The government says Stewart had inside knowledge the stock was about to plummet; she contends that she had a standing agreement with Bacanovic to sell the ImClone stock if the price dipped below a specified level.

But it was the charge of securities fraud — placed near the end of the 41-page indictment — that surprised many legal watchers.

The charge cited a speech Stewart gave at an investors conference in New York on June 19, 2002, a week after ImClone founder Samuel Waksal, her longtime friend, was arrested on fraud charges.

In the speech, Stewart maintained her sale of ImClone had been perfectly legal, and that she was cooperating "fully and to the best of my ability with investigators."

Prosecutors say those were lies designed to pump up the stock price of her company. Martha Stewart Living Omnimedia rose more than $2, or about 14 percent, to $16.45 after her speech. The stock now trades at about $10.

The indictment points out that Stewart owned more than 60 million shares of Martha Stewart Living stock — 60 percent of the company's class A stock and all of the firm's class B stock. Her holding comprised 94 percent of all stock outstanding.

"Stewart made these false statements with the intent to defraud and deceive purchasers and sellers of (her company's) common stock and the preserve the value of her own…stock by preventing a decline in the market price," the indictment reads.

"What the government is trying to suggest here is that this was not a victimless crime," Robert Mintz, a former federal prosecutor, said Thursday. "That is clearly the most controversial part of this indictment."

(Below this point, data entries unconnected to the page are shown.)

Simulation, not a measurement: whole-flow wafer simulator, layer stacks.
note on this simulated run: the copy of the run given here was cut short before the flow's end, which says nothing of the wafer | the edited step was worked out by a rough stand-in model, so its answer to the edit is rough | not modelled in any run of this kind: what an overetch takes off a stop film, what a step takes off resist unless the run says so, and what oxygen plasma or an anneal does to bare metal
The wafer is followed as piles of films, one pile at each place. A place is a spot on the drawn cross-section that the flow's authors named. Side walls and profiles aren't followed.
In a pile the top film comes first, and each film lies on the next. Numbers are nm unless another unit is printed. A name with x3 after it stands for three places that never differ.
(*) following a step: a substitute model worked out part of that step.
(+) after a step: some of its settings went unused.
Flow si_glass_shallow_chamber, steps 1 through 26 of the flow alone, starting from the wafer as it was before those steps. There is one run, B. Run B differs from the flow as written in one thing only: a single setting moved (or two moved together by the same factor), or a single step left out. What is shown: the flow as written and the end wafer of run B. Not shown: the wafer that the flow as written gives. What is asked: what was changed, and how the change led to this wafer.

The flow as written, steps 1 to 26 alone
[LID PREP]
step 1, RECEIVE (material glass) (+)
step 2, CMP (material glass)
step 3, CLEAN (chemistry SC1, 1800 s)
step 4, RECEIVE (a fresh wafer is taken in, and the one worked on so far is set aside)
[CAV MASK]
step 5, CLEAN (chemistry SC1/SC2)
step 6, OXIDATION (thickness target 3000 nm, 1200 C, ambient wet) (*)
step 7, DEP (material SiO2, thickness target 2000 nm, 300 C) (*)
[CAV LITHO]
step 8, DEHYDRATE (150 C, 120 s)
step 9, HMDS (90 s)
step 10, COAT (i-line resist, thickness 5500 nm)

Stewart, 61, resigned as head of the company after the indictment, but said she would stay on the board and remain the company's creative chief.

On Thursday, the home-style guru made an appeal to public opinion, taking out a full-page ad in USA Today and launching a Web site to pronounce herself innocent.

"The government's attempt to criminalize these actions makes no sense to me," Stewart writes in an open letter on the site, which invites her fans to e-mail her with their thoughts.

While legal experts say the securities-fraud charge could be a reach for prosecutors, they say the rest of the indictment amounts to a daunting case against Stewart.

Critical to the government's case is a claim that Stewart went out of her way to cover up a message from Bacanovic on the day of the ImClone stock sale in which he said he believed the stock would fall.

More than a month later, the government says, Stewart accessed her assistant's computer phone log and changed an entry about the message to simply: "Peter Bacanovic re ImClone."

"It's extremely damning evidence," said David Marder, a former Securities and Exchange Commission lawyer. "It goes way back to Richard Nixon — you see people get in more trouble for covering things up than of the actual conduct."

Still, prosecutors did not actually indict Stewart on the charge of insider trading, an extremely difficult charge to prove in a criminal case.

They did not allege she had advance word of the bad news on ImClone — only that she knew the Waksal family was dumping its stock.

Instead, the SEC charged Stewart with insider trading in a civil action filed Wednesday just after the criminal charges.

The complaint seeks to ban Stewart from ever leading a public company and force her and Bacanovic to pay more than $45,000 — the losses they say Stewart avoided by unloading ImClone stock.

Proving insider trading in a civil case requires showing only that a "preponderance of the evidence" implicates the defendant. Convicting someone of insider trading in a criminal case requires proof "beyond a reasonable doubt."

"Clearly, a tactical decision was made to shy away from the more complex securities violations," Mintz said. "The government strategy here is going to be to make this case as simple as possible."

One way to keep it simple, says CBS News legal analyst Andrew Cohen, is to focus on lying — Stewart's alleged untruthfulness to federal investigators as well as the investors who heard her speech.

The impeachment saga of President Clinton, Cohen said, created an awareness of how lying about something to an investigator or prosecutor can be considered criminal, even if the underlying offense is not.